Hython: Introduction

For the first part of 2014, I felt highly unfocused. I was a bit bored and listless. I started a few side projects, but nothing seemed to stick. I chalked it up to winter blues and put them aside.

A few months later, I had an insight: I only attempt side projects I knew I could finish.

Little wonder I felt stagnant! I’d forgotten that half the thrill of a side project is attempting things that might not pan out. Instead, I viewed side projects as something that needed to be released ASAP. I’d sold my craft to the Church of Lean. I’d stopped training. To instill accountability, I resolved to work on my next project out in the open, however imperfect it was.

Thus, I married two nascent interests: compilers and functional programming. Whereas my previous study in programming language design stayed simple, I felt ready to tackle a real language, with the necessary ugliness it entailed. I wanted the fear of getting my ass kicked by a project of this scope. And I wanted a language that was well fit for the problem. In the age of Blub Languages, I wanted a powerful language that expected more of me than I was used to. Haskell fit the bill perfectly.

I began Hython on July 2nd, 2014, severely underestimating the scope of work to be done. This was a blessing: it protected me from the fears and doubts that would have provided an easy way out. This is reflected in my first commit: a simple interpreter which only handles print statements and blank lines.
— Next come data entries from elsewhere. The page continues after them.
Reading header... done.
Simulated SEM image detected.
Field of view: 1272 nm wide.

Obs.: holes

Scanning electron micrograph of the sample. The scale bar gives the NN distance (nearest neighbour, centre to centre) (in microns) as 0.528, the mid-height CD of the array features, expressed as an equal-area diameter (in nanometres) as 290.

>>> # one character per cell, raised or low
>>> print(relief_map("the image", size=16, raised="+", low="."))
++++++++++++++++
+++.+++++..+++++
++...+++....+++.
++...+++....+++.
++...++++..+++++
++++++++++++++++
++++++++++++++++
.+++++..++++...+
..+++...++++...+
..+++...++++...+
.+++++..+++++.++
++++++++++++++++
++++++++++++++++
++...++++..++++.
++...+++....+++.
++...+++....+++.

I’ll be walking through the commit history with a series of posts, explaining as I go. We’ll make some poor assumptions and gross simplifications along the way, but that’s OK: we are learning, after all. I hope to show you that a study of compilers is actually a study of computation itself. And computation, in it’s purest form, is something very beautiful and creative.

That is my real reason for learning all of this.

A Culture of Easy

I’ve been haunted by the distinction of simple and easy.

Specifically, I’ve wondered why developers confuse these ideas over and over. Wouldn’t they, of all people, understand the pain that comes when things don’t work? After all, their job is to build things, and ensure that they work! Why can’t they see that easy often comes at a price? Are most developers just bad at their jobs?

No. But there’s more to it than that.

You see, we live in a culture of easy. Aspirational advertising promises highly intangible goals (such as respect) as outcomes of buying certain products. Social networking offers the promise of human connection while doing everything to keep us generating ad revenue. Fast food lets us eat without putting much time into preparation. But, all of those things are mere shadows of the actual reality. You fake respect by buying luxury goods, you use social networking to plan to meet someone face to face, and you don’t want to eat fast food every day. Knowing this doesn’t render you immune to the effects, unfortunately.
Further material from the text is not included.